Merton argued that when individuals are faced with a gap between their goals (usually finances/money related) and their current status, strain occurs. When faced with strain, people have five ways to adapt:
1. Conformity: pursing cultural goals through socially approved means.
2. Innovation: using socially unapproved or unconventional means to obtain culturally approved goals. Example: dealing drugs or stealing to achieve financial security.
3. Ritualism: using the same socially approved means to achieve less elusive goals (more modest and humble).
4. Retreatism: to reject both the cultural goals and the means to obtain it, then find a way to escape it.
5. Rebellion: to reject the cultural goals and means, then work to replace them.
Explaining the Higher Rates of Offending Among Lower Social Classes
Merton developed his theory from a well-established observation from official statistics – that a higher proportion of acquisitive crime is committed by those from unskilled manual backgrounds (or ‘lower social classes’).
Merton noted that American society promoted material success as a ‘legitimate goal’, and encouraged self-discipline and hard work as the ‘legitimate means’ of pursuing that goal, with the idea that any individual, irrespective of their background could, with sufficient effort, achieve material success.

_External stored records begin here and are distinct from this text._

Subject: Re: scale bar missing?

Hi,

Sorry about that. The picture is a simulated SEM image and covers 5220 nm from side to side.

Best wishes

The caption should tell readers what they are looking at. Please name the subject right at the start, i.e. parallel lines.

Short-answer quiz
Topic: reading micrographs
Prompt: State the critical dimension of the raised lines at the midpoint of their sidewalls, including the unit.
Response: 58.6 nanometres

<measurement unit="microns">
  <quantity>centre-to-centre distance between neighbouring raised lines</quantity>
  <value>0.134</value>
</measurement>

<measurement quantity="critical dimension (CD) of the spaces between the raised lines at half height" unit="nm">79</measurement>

HOWEVER, Merton argued that for those from lower social classes, this ‘dream’ had become an ideology, masking the fact that the legitimate opportunities are not available to all, and worse, those who failed to achieve success via legitimate means were condemned for their apparent lack of effort.
This situation puts great pressure on people to achieve material success by illegitimate means (acquisitive crime) to avoid being branded a failure.
In short, Merton argued that America was a highly unequal and divided society which promoted goals that only some of its population could realistically hope to achieve. Many young, working class men especially had internalised the desire to achieve material success (they wanted cars and nice clothes for example), but the only way they could meet these goals was through crime.
Thus, it is not so much the individual’s flaws that lead them to crime, but rather ‘anomie’ in society – the combination of the pressure to be materially successful and the lack of legitimate opportunities to achieve that success.
Firstly, not all working class individuals turn to crime, and so we need something else to explain why some of them do and some of them do not. Subcultural theorists argued that the role of working class subcultures plugs this gap in the explanation – deviant subcultures provide rewards for individuals who commit crime.
Secondly, Merton’s reliance on official statistics means he over-estimates the extent of working class crime and underestimates the extent of middle class, or white collar crime.
Thirdly, Strain theory only really explains economic crime, it doesn’t really explain violent crime.
Marxists point out that lack of equality of opportunity is at the heart of the Capitalist system. (Elites make the system work for them, which disadvantages the lower classes).
Merton’s strain theory is an important contribution to the study of crime and deviance – in the 1940s it helped to explain why crime continued to exist in countries, such as America, which were experiencing increasing economic growth and wealth.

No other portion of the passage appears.